To Hang a Picture


An Original Armstrong: Upside Down

An Original Armstrong: Upside Down

If one were sitting on my couch or in my kitchen while I was writing or editing, they’d know the minute I hit a snag. First, there’d be some cursing. Always starts with the cursing. Then the reading aloud, as I verbally try to retrace the steps to exactly how I’d ended up in this rabbit hole of diction. And then I’d leave my office to find a household chore that needed immediate attention.

My Swiffer is used roughly ten times a morning when I’m writing, my dishes get done, my laundry gets put away. Sometimes I rework the problem or sentence as I work on my mindless chore, sometimes I just use the chore to clear my head, and sometimes I am just plain procrastinating.

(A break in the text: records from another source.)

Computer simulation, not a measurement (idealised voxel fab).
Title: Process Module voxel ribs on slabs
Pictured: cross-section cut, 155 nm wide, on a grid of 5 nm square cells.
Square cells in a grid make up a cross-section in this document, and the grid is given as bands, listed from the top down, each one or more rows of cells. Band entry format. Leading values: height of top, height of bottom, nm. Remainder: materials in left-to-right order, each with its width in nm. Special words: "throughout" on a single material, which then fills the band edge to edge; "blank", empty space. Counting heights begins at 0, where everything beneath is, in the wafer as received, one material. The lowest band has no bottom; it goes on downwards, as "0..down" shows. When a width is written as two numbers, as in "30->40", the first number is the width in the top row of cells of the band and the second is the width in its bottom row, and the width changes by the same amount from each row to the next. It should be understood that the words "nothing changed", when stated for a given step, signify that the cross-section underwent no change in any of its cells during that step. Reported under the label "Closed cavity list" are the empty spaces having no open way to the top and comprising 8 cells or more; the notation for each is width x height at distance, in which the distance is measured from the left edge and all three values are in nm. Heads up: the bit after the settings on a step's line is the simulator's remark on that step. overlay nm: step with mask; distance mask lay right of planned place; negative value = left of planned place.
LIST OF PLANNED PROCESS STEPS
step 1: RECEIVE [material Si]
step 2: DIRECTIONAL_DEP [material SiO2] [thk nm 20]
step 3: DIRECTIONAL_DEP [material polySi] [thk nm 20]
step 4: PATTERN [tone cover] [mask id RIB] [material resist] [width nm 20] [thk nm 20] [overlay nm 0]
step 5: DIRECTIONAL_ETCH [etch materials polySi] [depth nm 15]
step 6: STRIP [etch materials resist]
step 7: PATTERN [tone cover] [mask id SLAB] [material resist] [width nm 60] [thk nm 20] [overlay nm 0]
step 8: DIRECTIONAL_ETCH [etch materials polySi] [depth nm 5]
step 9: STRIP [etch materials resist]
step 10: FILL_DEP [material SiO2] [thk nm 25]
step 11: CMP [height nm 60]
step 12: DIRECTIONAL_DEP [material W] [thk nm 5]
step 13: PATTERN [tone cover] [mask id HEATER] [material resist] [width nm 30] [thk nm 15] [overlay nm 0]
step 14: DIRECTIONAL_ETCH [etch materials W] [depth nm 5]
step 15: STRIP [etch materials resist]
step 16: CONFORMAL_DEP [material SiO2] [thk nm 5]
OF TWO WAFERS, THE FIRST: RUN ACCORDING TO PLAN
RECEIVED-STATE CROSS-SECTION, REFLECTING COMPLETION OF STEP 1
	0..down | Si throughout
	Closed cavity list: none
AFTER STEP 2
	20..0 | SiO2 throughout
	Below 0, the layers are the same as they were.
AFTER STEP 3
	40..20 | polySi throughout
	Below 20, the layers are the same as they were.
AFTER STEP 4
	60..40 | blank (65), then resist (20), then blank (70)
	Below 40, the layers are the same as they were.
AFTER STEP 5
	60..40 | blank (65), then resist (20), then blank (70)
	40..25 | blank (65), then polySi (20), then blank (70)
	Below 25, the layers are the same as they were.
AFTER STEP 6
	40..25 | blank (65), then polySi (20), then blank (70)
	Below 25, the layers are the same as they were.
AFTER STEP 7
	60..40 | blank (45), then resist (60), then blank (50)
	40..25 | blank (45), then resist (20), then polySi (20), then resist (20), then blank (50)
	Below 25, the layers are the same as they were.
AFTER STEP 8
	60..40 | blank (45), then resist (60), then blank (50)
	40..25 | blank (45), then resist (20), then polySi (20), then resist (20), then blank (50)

Today when I hit a tricky sentence, my brain suggests that I get up to stretch an imagined, phantom ache in my right thigh. I walk into my living room and pick up my Swiffer, and maneuver it between the couch’s legs to grab up a cat-sized amount of cat hair, and some errant popcorn. That’s when I look up at the wall and notice the painting that has been hanging a foot or so above the couch for about twelve years. And it is just begging for attention.

Two birthdays ago, when I became a mere boy of forty, I received an original print from a good friend of mine who is an enviously talented artist. Since the household chores I am willing to undertake typically involve making something a little cleaner, making something a little less cluttered, or making something little to eat, this print has sat in the hallway, its virgin whiteness protected between two pieces of cardboard. And if there has ever been a time this print needs to replace the picture in this frame, then that time is now.

Before I can reconsider my decision, I prop the Swiffer back into the corner and pull the framed painting off of the wall. It’s heavier than it looks and the couple of decades or so of cobwebs it’s been harboring instantly attach themselves to my shirt and my arm hair. I lay its bulk out on the kitchen table, the cat watching with fascination from a nearby chair. This, she knows, is big.

I turn it over and uproot all of the wood nails that hold the back board in place. I then crowbar it out with my pinkie nail. Then I fetch my friend’s print.

Taking something out of a case is a lot of responsibility. I always get the feeling I am doing something irreversible. Once that food processor is out of the package and those first pre-hummus chick peas are in it, it’s tarnished. It’ll never be as pristine as it was.

And so it is with my print. It is beautiful and in black and white. I slip it out and begin the process of fitting it into the backset of the frame. This proves more difficult than I thought it would be, so I am soon sweating and mumbling curses in the not so under parts of my breath. I have fully abandoned my tricky sentence.

The cat has left.

It is (obviously) not a perfect fit for a random frame, so it keeps slipping out. I have to rig a board and attach the print to it with Blu-Tack, a putty-like adhesive that teachers use a hundred times a day to stick things to walls and without which our lives would lack meaning. Some of the cobwebs have gone from my arm hair to the clean white print. I groan, at once worrying that I have ruined my friend’s print and wishing I had an altogether different personality.

A few quick brushes with a piece of toilet paper relieve the print of its webby smudges. I am attacked by flashes of reminiscence, since I grew up in a house with a father who took a halfway approach towards household chores. Our home featured window frames stained in two-ish tones and lazily listing ceiling fans that were monuments to partial-interest. I promise I will never tell anyone, and then I decide that I will in fact tell anyone who reads my blog this Monday.

When I finally pinion the frame back against the wall, I feel somewhat satisfied, as though I have somehow gotten through a trial and done something, made a fire, hung a picture. Whatever. When I notice that I have hung the print upside down, I decide that the tricky sentence in my manuscript needs my attention, and so I pick up my Swiffer and slide my way back into my office.

The print is up. I hung the picture. In two years, or on the day of another tricky paragraph, it might even end up right side up.